Social science research often involves collecting data through direct interactions with individuals, households, and communities. This data generally includes detailed personal and sensitive information. Additionally, data may be collected from marginalized and vulnerable communities, including those with a limited understanding of their rights as data subjects. Sensitive personal data intended for statistical analysis can be misused or cause harm to households and communities. A recent incident involved a non-governmental organization inappropriately collecting and sharing personal information from ethnic minorities with the government, which then used this data to verify households for potential repatriation1.
Given the risks, it is essential to handle identifiable data with utmost care to protect participant privacy and prevent any harm to the respondents. The Belmont report emphasizes protecting participants and minimizing harm, thus entrusting researchers with an ethical obligation and a professional responsibility to ensure that the personal identifiable information is stored securely to maintain confidentiality.
As a best practice, researchers use data de-identification to safeguard the ‘right to privacy’ of participants and ensure compliance with ethical research norms. In this blog, we discuss data de-identification and ways to de-identify data. Data de-identification is just one part of ethically using data – see 3ie’s Transparency work and our policy on Transparent, Replicable, and Ethical Evidence to learn more.

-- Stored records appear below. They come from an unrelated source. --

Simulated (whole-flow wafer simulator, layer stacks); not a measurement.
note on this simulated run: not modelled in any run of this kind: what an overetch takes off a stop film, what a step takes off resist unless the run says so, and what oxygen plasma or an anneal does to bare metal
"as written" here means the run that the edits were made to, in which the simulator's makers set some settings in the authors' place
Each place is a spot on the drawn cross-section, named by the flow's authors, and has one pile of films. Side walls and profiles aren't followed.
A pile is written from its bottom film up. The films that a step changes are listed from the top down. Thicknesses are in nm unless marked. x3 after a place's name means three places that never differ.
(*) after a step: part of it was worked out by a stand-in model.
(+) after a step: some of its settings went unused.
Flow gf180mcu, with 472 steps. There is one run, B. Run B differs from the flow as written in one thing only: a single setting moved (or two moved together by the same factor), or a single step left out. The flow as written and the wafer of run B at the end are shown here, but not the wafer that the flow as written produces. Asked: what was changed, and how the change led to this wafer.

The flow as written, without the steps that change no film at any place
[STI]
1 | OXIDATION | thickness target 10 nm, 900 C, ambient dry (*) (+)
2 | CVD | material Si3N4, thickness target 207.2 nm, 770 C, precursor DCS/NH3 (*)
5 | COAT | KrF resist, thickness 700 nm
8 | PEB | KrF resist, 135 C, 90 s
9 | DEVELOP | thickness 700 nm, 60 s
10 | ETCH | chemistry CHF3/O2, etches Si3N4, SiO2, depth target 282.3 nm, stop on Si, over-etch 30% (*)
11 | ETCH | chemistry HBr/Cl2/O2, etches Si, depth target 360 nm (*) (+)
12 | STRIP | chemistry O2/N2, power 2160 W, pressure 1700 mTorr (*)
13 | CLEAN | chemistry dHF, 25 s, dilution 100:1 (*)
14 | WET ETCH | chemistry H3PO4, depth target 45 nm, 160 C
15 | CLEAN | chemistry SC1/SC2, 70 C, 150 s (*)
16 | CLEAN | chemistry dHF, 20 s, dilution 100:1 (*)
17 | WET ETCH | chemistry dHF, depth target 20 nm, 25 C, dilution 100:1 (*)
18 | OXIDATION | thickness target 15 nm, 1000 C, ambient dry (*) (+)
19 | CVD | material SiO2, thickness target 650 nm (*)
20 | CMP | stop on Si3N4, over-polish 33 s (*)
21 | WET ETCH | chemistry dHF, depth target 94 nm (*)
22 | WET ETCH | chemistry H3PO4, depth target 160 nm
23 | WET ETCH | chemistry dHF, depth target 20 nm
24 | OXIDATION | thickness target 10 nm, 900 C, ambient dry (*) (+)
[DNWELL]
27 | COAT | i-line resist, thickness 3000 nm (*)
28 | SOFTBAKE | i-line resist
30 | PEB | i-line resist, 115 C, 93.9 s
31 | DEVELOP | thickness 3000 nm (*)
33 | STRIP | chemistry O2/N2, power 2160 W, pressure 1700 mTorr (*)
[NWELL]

Understanding data deidentification
identificationData deidentification allows researchers to protect participant privacy while maintaining the analytical value of datasets for program implementers and decision-makers. This process involves systematically removing or altering personally identifiable information (PII) from datasets to prevent the identification of individual participants while preserving all the essential data points needed for statistical analysis.
The deidentification process requires careful consideration in identifying direct and indirect identifiers and successfully removing or masking them without losing important data points. Direct identifiers include information such as names or contact details, which can be used to directly identify respondents. Indirect identifiers include information such as age and education, which could be combined with other data to potentially identify respondents.
The objective of the data deidentification process is to strike a balance between protecting participant privacy while maintaining data utility, ensuring that researchers can continue to generate useful analyses without compromising the safety of study participants. This can be done by:
- Retaining identifiers for certain types of analysis, especially for cases involving long-term follow-up of respondents.
- Preserving data by maintaining both identified and de-identified datasets, limiting access to the identified data, and using de-identified data for all analyses where identifiers are unnecessary.
- Making only the deidentified datasets publicly accessible, once project is completed, to promote transparency and knowledge sharing.
- Securely storing data containing personally identifiable information to safeguard participants’ interests.
This dual approach allows a robust analysis while maintaining the highest standards of ethical research conduct and participant protection.
What should be de-identified?
Effective de-identification is not just about removing direct identifiers such as names and addresses. It requires careful identification and masking of indirect identifiers that could be combined with other information to re-identify individuals. Indirect identifiers such as age, location, occupation, income, and household composition may seem harmless individually, but can create unique profiles when combined with other information from the dataset or other secondary data. For example, a 40-year-old female teacher in a specific rural location with three children might be easily identifiable in a small community even if her name is not mentioned. Besides direct and indirect identifiers, sensitive variables, including health conditions, political affiliations, criminal history and religious beliefs, require special protection as they pose privacy risks and could be used to discriminate. The key principle of understanding what is to be deidentified is assessing combinations of independent data points that, when put together, could compromise participant anonymity.
Methods for de-identification
Depending on the context, effective de-identification can be achieved through several methods:
- Data masking: Hiding or modifying specific data elements. Names, contact details, and location are direct identifiers and should never be published. Instead, analysts should publish data with masked identifiers that could be linked across repeated observations over time. Example: Changing a birth date from "1980-05-14" to just "1980," or creating a unique ID for each household. A limitation of this approach is that masking may reduce the precision and utility of the dataset, potentially affecting certain types of analyses. Also, if not done carefully, masked data can still be vulnerable to re-identification when combined with other datasets.
- Data aggregation: Combining data to a higher level to make it less specific and prevent users from ascertaining the location of any individual household. Example: Instead of reporting data by individual zip codes, report it by region or county. A limitation of this approach is that excessive aggregation may limit the usefulness of the dataset for detailed policy or program evaluations, as it can mask important variations within subgroups, reducing the granularity of analysis.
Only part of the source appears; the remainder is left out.